DUH, Vinnie -- and that's my point, which you consistently evade with nonsense lectures like this. I am beginning to understand why Iron Monkey is so curt with you.

Meier's criteria only work if the source documents are largely history, not largely fiction. But that is the very issue at hand with the HJ texts. In other words, deployment of Meier's criteria is circular. You need another set of criteria -- as you yourself say here -- to determine whether anything in the gospels is to be regarded as history.

The methodology is not mechanically implemented in such a way to determine that Jesus is historical. Get that point straight right now. Many of you have been advocating one big straw man.

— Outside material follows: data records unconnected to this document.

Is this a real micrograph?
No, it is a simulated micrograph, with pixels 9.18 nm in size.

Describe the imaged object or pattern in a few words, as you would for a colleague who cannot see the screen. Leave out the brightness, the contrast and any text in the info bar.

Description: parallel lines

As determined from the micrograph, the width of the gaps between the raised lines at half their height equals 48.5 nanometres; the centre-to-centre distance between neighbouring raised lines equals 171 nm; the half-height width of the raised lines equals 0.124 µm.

One of YOU is deliberately misunderstanding the point at hand.

Methodology has to be intertwined with a discussion of the sources used. Only then can it be used to tell us what is historical about Jesus.

No shit, Vinnie. That's what I have been saying. Meier's criteria are worthless precisely because they cannot be used without prior decision -- and if you have that determination, you don't need Meier.

Positive evidence for the historicity of Jesus can be produced.

None. Zip. Zero. Nil. It's entirely a historical assumption. Or more precisely, inertia. The gospels are fictions.

[b]The methodology works in that context. I don't ever remember claiming it did more or less than that. History is all about source and method.

No shit. Your sources are fiction, and your methods are hopeless.

History deals with source and method. One final time: source & method. Most of you seem to be forgetting about the discussion of sources as if it didn't exist in the journals of scholars. This is not a minor slip up. It is a very major boo boo on your parts.

Fine. Give us a methodology for determining which sources about Jesus are historical, and which are fiction. Quit wasting my time with lectures that attempt to "correct" me by telling me what I've been saying all along.

I really can't waste my time with this anymore. You are accusing reconstructionists like Meier of a blind mechanical implementation of their method without proper consideration of their sources when they do properly consider their sources. If T&M don't recognize that, shame on them.

LOL. Theissen and Merz are way ahead of the curve. Vinnie, you're about 30 years out of date here. Meier's criteria are worthless. Have you even read Theissen and Merz's chapter on this? Page 116.

ou cannot apply a method to a source without first discussing the contents and the nature of the source.

No shit, sherlock. That's entirely my point. Unless we first determine whether the gospels are history, Meier is worthless. And if we could determine whether they are history, we do not need Meier. Either way, they are useless.

The source must be first placed in its proper historical context. Q is used by the methodology under the definition/assumption that it is a listing made of the sayings attributed to an actual historical Jesus by his followers.

Oh, your brilliant historical method consists of assuming there's an HJ.

No one claimed that if we find a name in two documents that person or "being" is historical. Come back to reality.

Since there is no multiple independent attestation, that's precisely what they are saying.